October 27, 2011
That’s what Steve Jobs did. Even though he revolutionized the digital era, he did not think much of the internet as a branding medium. While everyone was jumping on the digital bandwagon, Jobs effectively remained “old school.”
In 2010, Apple spent an estimated $420 million on advertising. Over 90% of that budget was allocated to network television, newspapers, magazines and billboards. Less than 10% went toward digital initiatives.
And when Apple did spend online, it was usually an extension of a TV campaign like the iconic Mac vs. PC ads.
Jobs also believed in controlling the message which files in the face of the current wisdom that consumers should tell the brand story via Facebook and Twitter. Upon his death, Apple barely had a presence on either platform.
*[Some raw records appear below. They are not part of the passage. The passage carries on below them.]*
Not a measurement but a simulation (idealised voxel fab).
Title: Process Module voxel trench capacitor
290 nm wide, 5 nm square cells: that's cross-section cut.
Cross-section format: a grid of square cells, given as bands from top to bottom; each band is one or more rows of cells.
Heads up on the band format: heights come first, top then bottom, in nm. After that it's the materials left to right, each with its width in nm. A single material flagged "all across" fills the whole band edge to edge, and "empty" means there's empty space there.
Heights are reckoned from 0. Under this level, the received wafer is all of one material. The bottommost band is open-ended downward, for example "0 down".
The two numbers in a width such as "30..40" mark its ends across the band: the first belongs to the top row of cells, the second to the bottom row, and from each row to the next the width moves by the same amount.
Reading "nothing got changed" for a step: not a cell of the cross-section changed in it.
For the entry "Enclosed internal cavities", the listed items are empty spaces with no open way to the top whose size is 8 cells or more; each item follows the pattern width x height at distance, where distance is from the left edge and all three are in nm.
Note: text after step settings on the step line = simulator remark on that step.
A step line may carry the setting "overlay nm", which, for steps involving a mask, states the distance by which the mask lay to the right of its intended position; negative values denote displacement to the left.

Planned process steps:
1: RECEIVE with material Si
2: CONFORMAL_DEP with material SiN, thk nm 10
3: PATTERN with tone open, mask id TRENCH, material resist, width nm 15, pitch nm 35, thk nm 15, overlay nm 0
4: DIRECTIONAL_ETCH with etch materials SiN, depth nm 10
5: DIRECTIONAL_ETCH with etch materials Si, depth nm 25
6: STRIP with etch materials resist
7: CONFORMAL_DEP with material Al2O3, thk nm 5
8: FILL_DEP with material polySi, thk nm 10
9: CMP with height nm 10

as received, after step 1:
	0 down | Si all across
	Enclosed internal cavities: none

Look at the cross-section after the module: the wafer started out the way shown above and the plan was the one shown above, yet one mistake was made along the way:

Throughout his brilliant career, Jobs created products for the masses. And he wisely chose mediums that targeted the masses. In advertising, as in product development, he relied heavily on his convictions and intuition. He did not rely on “likes” or “tweets.” He took a much more pragmatic approach: tell the story of how an amazing product can change a consumer’s life in the best environment possible. And then he was smart enough to understand that the best environment – then and now – is still traditional media.
October 27, 2009
Let’s just cut to the chase? As it stands today, TV advertising builds brands. Internet advertising does not. There’s little doubt that once a brand is established, the Internet can and does keep the momentum moving forward, but until that point is reached all the banner ads and twitter tweets will do little to ingrain your brand into the psyche of the consumer.
Creating a memorable brand requires more than getting people to talk about your product on a social network. It requires the advertiser to make an emotional connection that television does so well. Do you honestly think Nike would be the #1 sports brand if it wasn’t for television advertising? Or would you feel the same connection with a little known insurance company if their AFLAC-ing duck never made its way onto your television screen?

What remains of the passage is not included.